Whoever said that Britons have bad teeth clearly had never journeyed to Morocco. For whatever reason, be it a diet with a high sugar content, or the sensibility not to blow tones of money and waste years of smiles on orthodontia, there is a noticeably high percentage of crooked, decaying or missing teeth. It serves as a reminder of that cute poster in your stateside dentist’s office, ‘you don’t have to floss all your teeth, just the ones you want to keep.’
Saturday, November 21, 2009
The flipside to having a public ‘manland’ is that there is a ‘womanland’ that exists behind closed doors. This makes Morocco actually seem like a woman’s country. Men’s lives are lived in a flash, a blur of interaction under the sun, and then they are over. There are a lot more ways to die young when your days are not spent mostly in the home. So while men die younger, their women live on. They maintain the households, carry on the job of raising the children and do what is necessary to keep life going. So while the public day to day is mostly the man’s land, the continuity, the private year to year, is woman’s land.
Manland is the term for nearly all public places in the non-metropolitan areas of Morocco. Manland is the impression one gets when walking through town that of all the people you see, drinking coffee at a café, or talking to friends in the street not one of them is female. Except it is more then impression, it is fact. It makes you think that an entire village is comprised totally of men and they have somehow learned how to procreate in what appears to be the total absence of women.
Of course there are women, they are just not publicly visible. Their lives are much more private.

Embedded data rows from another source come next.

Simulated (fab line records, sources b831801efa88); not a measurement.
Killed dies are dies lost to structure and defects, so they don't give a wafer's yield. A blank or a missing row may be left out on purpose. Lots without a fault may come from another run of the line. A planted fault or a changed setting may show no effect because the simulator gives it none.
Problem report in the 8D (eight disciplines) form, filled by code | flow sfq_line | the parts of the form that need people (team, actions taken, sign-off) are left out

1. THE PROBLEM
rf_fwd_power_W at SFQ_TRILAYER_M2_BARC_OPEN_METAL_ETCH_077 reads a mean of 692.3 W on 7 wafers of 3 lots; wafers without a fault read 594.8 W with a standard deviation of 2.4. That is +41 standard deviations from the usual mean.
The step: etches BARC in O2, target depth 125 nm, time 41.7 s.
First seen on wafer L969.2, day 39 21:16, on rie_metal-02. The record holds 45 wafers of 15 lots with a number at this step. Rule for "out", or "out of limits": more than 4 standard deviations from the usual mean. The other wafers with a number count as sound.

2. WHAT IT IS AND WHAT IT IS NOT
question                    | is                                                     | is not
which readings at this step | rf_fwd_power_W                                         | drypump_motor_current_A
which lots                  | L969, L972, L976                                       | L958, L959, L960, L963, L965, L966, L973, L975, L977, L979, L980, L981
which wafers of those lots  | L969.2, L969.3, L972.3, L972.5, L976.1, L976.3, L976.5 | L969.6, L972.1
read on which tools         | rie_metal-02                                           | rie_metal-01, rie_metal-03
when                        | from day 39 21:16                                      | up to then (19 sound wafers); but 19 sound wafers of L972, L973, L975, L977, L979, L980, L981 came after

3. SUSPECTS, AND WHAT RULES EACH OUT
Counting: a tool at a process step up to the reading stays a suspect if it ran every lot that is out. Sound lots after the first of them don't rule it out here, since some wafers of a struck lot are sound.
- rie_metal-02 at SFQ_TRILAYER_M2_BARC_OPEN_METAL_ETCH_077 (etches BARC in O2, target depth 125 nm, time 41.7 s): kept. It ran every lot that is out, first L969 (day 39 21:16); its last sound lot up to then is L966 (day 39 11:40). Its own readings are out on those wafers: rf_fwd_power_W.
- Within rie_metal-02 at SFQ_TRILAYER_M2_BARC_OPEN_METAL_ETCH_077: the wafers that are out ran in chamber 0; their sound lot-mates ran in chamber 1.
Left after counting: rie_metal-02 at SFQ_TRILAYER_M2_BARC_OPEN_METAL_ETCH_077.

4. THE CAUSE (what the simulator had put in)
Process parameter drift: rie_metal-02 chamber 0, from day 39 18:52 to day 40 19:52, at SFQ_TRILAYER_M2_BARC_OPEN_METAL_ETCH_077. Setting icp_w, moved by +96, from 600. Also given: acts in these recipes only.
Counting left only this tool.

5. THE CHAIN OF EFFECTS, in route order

A Souq is a weekly market held in nearly every town with more then a thousand people in which all the accoutrements necessary for Moroccan life are on sale, from tomatoes to ducks and from skis to TVs. The Souq is the all-purpose mall of Morocco.
What is most interesting about the Souq is that it is a storyland. Whereas the American consumer can surmise that they are the first person to own a product and before they bought it from wherever, it was on a container ship from China where it was made, the Moroccan merchandise gives no such sterile story. You wander from mountain to mountain wondering how these jackets came to be here and what country these brand names are from. It seems as though once a week, a magical American landfill, not used since the 80’s is unearthed and put on display, enticing customers with dusty GameBoys, Plastation 2’s, faux impressionist paintings, random car parts and mountains of clothes waiting to be dug through before unearthing their discount treasures, dusty jellaba and ten matching red laCoste sweat suits.
It is important to note that everything on sale and some foreigners who have only been studying the language for one month may have made some incorrect comments, which may have given the wrong impression that, rather then liking FC Barcelona, led one vendor in particular to think that we wanted to buy the shirt off his back… At least he quoted a good price on account of it being sweaty.
That brings us to another subject, which is that all Souq items must be bargained for. It is a truly foolish person who agrees to pay either the first or second price quoted, or who believes a vendor when they declare, ‘But I bought it for Dh 9.50, if I sell it for less then Dh 10 I’ll lose money’ about a Dh 2 bar of soap.
Bargaining, it seems, is no small skill to master.